Moping and Misery

Lion was a little perturbed that we didn’t play early yesterday. Well, maybe he was more worried. He asked if I was okay. To me, that’s code for “Why didn’t we play? You said we’d play early most days.” Maybe he didn’t mean anything by it. I’m famous for putting my own spin on his comments. He’s guilty of it too. Now he’ll say he needs to shut up and not ask any questions.

I guess I didn’t realize when he asked me, but I was a little annoyed. Not by Lion. When I went to make dinner, I realized I’m tired of being the one who makes breakfast, lunch and dinner. I know it’s difficult for Lion to do any of it, but that doesn’t stop me from being annoyed. The other day, Lion was in the kitchen. I asked what he was doing. He said he was trying to figure out what to do about lunch. He decided on a sandwich, said what kind of sandwich and walked out of the kitchen. Was it magically going to make itself? Don’t worry. Lioness the magician will do it.

There’s nothing Lion has to do or say to fix the problem. I just have to work through it. Maybe it’s all part of being cooped up in the house for days on end. I don’t have cabin fever. I don’t really have an itch to go anywhere. I think it’s just that the things to do around the house involve me being the one doing them. Lion can point out that the kitchen floor needs to be mopped, but I’m the one who has to do it. He can point out that he hates the mess in his office, but I’m the one who has to clean it. And it’s not like I haven’t been vegetating at all for the past few weeks. I’ve been playing games and watching TV. But there’s always the “everything else” hanging over my head.

All is not moping and misery. Not my misery, at least. Lion is another story. He got his punishment for forgetting to get the coffee pot ready. He agreed that a play spanking would have been much better when I asked him about it halfway through. His buns were deep rosy with a slight spot of blood on each cheek. He was not a happy boy. Hours later, he said he still had some sore spots. We both had a rough night from a sleeping point of view and I didn’t think to ask if he has any lasting effects.

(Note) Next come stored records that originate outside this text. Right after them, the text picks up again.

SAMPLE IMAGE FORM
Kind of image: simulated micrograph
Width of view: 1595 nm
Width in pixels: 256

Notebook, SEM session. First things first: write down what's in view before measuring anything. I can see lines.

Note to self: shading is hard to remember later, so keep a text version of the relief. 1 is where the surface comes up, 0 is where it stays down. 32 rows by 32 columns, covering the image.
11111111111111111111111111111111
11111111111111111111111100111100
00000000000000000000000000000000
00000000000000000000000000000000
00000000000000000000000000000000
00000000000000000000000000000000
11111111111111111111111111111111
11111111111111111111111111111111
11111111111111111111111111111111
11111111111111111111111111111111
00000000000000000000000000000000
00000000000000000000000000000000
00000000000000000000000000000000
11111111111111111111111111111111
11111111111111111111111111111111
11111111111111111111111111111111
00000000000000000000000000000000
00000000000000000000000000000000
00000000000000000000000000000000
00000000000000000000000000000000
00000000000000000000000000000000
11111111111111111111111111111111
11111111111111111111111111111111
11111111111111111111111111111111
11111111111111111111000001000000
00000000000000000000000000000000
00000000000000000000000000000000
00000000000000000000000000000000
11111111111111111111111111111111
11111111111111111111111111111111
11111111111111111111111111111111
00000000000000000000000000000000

I left him to tend to his wounds and took a shower. Not only does it obviously get me clean, but it also put some time between his spanking and his fun time. Playing with him right after punishment sends mixed signals. When I thought he was ready, I told him to lay across the bed. I’ve been finding it easier to give him oral sex than handjobs lately. On Thursday night I put quite a bit of strain on my shoulders reaching over to jerk him off. Unfortunately, leaning on them for his blow job also puts stress on them. But I powered through. I got him to the edge. I got him very close. And I debated if I should leave him hanging. But in the end, I decided if I put in that much work and my shoulders were hurting, dammit, I was going to get my cream filling reward. And I did.